A DECISION to phase out electric hot water systems has been overturned, leaving consumers with more options when installing a water heater.
Late last year NSW Energy Minister Chris Hartcher announced the reversal of Labor’s decision to phase out electric hot water systems.
The previous Labor Government signed up to the federal government policy of banning the installation of electric hot water heaters in new houses in December 2010.
Stage two of the phase-out, which involved banning electric systems in existing houses, was intended to come into force last year.
Long-time Nowra electrician Bob Dix is one of the largest installers of electric hot water systems in the Shoalhaven.
He said the decision to keep electric water heaters as an option would be a relief for many local homeowners struggling with the cost of alternatives.
“We install hundreds of hot water systems every year,” he said.
“There are too many people who can’t afford solar.
“You’ll pay about $1200 for an electric hot water system and that should last about 15 years.
“The technology in hot water systems really hasn’t changed; it’s about the same as it was 30 years ago.
“They are basically just a tank, an element and a thermostat.
“However they are more efficient with the insulation now,” he said.
South Coast MP Shelley Hancock welcomed the decision to overturn the plans to ban on electric hot water heaters.
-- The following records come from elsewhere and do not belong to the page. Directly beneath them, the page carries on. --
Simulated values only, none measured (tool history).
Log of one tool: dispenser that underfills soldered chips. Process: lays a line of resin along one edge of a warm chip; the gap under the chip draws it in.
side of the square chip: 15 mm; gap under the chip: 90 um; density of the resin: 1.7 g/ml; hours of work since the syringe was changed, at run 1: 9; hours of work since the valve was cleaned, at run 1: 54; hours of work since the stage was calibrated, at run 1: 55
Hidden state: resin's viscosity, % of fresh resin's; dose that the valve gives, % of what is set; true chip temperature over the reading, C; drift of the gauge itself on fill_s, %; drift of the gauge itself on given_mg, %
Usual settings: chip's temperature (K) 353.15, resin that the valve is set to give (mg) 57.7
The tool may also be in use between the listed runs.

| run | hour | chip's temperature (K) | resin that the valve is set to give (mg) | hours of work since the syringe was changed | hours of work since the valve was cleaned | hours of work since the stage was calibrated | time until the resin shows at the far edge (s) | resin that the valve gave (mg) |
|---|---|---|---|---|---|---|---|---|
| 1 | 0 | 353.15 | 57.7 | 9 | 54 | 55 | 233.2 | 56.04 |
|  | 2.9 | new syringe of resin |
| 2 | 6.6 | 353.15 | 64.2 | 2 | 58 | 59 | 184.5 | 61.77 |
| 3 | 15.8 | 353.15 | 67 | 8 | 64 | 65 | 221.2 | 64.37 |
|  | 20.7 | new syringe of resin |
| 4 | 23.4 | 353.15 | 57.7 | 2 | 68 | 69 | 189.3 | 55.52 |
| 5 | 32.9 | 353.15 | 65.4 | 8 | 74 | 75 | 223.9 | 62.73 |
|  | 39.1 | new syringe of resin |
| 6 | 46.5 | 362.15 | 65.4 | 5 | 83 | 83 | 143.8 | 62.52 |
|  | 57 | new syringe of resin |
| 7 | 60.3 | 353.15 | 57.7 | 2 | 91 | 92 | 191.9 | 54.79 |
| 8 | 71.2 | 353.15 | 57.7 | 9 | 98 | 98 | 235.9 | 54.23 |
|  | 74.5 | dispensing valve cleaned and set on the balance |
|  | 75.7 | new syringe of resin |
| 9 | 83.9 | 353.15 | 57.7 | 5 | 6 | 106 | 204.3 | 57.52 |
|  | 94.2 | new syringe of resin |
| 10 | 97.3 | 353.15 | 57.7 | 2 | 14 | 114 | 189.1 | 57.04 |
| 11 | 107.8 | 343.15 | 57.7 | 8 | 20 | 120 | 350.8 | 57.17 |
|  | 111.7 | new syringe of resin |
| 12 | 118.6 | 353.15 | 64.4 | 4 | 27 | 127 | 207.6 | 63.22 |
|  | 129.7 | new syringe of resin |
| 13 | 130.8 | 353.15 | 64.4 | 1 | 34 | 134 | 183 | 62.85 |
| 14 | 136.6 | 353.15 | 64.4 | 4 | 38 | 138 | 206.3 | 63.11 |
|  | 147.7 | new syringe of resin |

“Approximately two thirds of households in NSW do not have the option of gas hot water from a reticulated system, meaning consumers without gas options would be forced to invest thousands of dollars on alternatives including heat pumps or solar heating,” Mrs Hancock said.
Mr Hartcher said only seven per cent of NSW households had solar heating and the majority did not have access to reticulated gas.
“Enforcing Labor’s policy where consumers would have to invest about $4000 on alternatives would be inequitable and unfair,” Mr Hartcher said.